Last weekend, bloggers discovered a file that AOL had posted on a public research website, containing 20 million search logs from 657,427 subscribers collected between March and May. Each user was assigned a number, presumably to protect anonymity, but all searches were grouped together according to the user who made them; so by scrutinizing a person's search history, it is possible in some cases to deduce that person's identity.
For instance, if User #458372 searched for the names of John Doe's friends and coworkers along with his address and e-mail, presumably you can deduce that User #458372 is in fact John Doe — and if those search results also include phrases like "how to grow weed in my garage" or "how to pass a drug test," then suddenly you've learned some very private facts about John Doe's life.
Several bloggers have already discovered specific examples of this in the data, and a few are even claiming to have identified specific people whose search data is included. The reason I'm using a hypothetical example rather than simply citing those individuals is that I don't want to exacerbate these people's victimization — and that point is why I'm writing this column.
The same bloggers who discovered this data and objected that it constituted a gross violation of privacy are now passing the data around. AOL has removed the file from its website, but the bloggers had already downloaded it and now they've set up mirrors to share it with anyone who goes looking. These same people who are excorating AOL for hurting its users are simultaneously combing through this data like voyeurs, playing detective to guess the identities of unsuspecting people and announcing their results on the Web, and generally making a bad situation worse.

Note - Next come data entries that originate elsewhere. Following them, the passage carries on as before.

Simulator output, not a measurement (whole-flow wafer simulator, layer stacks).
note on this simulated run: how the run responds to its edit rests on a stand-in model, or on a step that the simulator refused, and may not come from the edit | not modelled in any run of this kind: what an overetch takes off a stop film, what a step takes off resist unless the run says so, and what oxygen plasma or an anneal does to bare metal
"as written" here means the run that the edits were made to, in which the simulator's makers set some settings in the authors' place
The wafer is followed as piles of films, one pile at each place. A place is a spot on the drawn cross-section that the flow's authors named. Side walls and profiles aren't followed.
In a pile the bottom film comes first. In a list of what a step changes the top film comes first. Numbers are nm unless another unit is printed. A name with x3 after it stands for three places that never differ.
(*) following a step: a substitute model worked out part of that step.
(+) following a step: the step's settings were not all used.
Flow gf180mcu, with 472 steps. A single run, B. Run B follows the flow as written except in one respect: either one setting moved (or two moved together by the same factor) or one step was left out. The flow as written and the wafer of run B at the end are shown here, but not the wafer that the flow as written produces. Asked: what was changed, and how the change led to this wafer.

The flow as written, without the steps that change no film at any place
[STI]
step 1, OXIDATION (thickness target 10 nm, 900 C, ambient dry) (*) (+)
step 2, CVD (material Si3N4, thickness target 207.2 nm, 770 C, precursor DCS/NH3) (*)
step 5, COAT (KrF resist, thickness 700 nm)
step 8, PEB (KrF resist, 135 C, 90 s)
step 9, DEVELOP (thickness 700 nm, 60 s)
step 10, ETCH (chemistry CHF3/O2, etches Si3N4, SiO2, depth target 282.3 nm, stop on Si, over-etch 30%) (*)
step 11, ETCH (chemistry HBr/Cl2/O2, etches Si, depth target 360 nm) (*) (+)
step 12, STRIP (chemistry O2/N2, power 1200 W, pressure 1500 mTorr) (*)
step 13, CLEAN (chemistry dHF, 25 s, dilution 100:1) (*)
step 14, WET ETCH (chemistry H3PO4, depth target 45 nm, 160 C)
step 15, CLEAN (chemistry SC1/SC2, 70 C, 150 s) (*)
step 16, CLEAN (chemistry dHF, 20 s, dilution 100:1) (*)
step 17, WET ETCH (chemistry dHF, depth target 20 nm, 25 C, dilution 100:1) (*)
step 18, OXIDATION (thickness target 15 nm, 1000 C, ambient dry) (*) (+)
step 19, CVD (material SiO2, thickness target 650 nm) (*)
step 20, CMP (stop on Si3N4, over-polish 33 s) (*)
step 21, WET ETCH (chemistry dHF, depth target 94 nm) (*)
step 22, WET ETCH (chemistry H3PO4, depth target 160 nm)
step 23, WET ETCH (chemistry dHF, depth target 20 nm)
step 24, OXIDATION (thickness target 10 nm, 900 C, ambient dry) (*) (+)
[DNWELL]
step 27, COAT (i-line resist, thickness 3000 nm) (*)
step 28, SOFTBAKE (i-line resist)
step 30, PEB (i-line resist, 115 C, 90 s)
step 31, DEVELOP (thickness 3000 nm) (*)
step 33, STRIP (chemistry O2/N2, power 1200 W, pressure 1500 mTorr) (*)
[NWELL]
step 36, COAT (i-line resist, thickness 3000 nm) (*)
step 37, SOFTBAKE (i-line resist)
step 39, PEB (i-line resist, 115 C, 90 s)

By finding AOL's mistake, the bloggers did perform a service; but the harm they've done since grossly outweighs that good. Instead of bringing their discovery directly to AOL — or to a major newspaper, which presumably would have confirmed the story with AOL and allowed the company to remove the data before revealing its existence to the world — they chose to declare their findings on community weblogs and invite everyone to download the file, because the only thing more important to these bloggers than condemning AOL was being properly credited by driving traffic to their websites. AOL screwed up and should fire the technician who published this information, but its carelessness is far outstripped by these bloggers' deliberate indifference — and that's the greater tragedy here.